Oct. 13 (Bloomberg) -- HNA Group Co., the airline, shipping and hotels group backed by the government of Hainan province, is among companies bidding for luxury-hotel chain Amanresorts International Pte., said two people with knowledge of the matter.
The people, who declined to be identified because the sale process is private, didn’t say how much HNA offered. DLF Ltd., the Indian real estate developer that owns Amanresorts, has received at least five non-binding bids of $400 million to $450 million for the company, a person familiar with the matter said last month.
Buying Amanresorts would add hotels where rooms often cost more than $1,000 a night for HNA, which is making acquisitions in industries ranging from airports to shipping-container leasing. LVMH Moet Hennessy Louis Vuitton SA is also among potential bidders for Amanresorts, people familiar with the matter said last month.
“Both sides are currently at preliminary stage of discussion and no material progress has been made,” Eric Huang, a spokesman at HNA, said in an e-mailed response to questions from Bloomberg News on the bid for Amanresorts.
Amanresorts owns and manages 25 small luxury resorts worldwide, according to its website. Sanjey Roy, a spokesman for DLF in New Delhi declined to comment on the sale.
HNA said in August it’s bidding for Hochtief AG’s airport-operating business and is in talks to buy commercial property in Beijing owned by Gome Electrical Appliances Holdings Ltd.’s jailed founder Huang Guangyu. The same month, General Electric Co. said it agreed to sell shipping-container lessor GE SeaCo for $1.05 billion to HNA and Bravia Capital.

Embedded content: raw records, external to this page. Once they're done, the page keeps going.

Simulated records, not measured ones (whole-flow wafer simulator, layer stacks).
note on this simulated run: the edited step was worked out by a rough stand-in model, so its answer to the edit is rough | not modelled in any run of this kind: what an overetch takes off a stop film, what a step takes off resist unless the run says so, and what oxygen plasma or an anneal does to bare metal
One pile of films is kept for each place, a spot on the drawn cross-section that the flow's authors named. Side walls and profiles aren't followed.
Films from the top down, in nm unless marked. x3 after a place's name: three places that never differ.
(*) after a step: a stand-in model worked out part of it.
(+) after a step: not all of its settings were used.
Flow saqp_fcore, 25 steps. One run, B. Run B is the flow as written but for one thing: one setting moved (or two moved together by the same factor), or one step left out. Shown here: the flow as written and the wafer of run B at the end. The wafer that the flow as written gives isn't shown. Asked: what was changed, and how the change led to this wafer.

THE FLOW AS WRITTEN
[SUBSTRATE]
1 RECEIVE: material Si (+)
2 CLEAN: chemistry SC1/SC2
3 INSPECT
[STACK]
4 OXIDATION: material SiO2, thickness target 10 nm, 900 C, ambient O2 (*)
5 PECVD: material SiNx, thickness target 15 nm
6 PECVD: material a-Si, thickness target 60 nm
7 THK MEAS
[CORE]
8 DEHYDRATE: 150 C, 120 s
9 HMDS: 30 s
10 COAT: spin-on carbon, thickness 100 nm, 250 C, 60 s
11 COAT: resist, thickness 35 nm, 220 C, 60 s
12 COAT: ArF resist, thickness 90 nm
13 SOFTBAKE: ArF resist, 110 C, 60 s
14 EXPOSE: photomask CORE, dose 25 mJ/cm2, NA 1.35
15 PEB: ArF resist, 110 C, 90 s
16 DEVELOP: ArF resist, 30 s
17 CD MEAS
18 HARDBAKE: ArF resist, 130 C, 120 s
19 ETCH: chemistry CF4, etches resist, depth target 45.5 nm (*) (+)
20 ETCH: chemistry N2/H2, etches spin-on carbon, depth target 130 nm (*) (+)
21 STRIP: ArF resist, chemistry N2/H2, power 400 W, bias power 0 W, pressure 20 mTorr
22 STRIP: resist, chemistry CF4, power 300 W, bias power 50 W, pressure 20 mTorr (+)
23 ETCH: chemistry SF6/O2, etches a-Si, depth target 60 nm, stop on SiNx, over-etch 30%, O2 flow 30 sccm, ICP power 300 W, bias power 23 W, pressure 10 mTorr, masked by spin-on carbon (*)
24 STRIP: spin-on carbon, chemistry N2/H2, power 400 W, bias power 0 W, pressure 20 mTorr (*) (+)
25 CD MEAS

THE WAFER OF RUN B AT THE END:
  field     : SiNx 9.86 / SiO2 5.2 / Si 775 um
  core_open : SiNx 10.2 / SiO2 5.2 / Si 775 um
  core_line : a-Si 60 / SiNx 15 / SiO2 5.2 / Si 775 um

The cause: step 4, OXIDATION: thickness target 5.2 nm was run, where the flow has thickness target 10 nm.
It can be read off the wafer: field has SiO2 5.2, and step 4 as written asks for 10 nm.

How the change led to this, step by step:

The Chinese company, based in Haikou City, Hainan province, is in talks to buy a 20 percent stake in Spanish hotel chain NH Hoteles SA, El Confidencial reported on Sept. 29, citing unidentified people.
DLF bought a controlling stake in Amanresorts in November 2007 for about $400 million, including $150 million of net debt. The developer took full ownership of the hotel chain during the fiscal year that ended March 31 after settling litigation with minority shareholders, according to its annual report.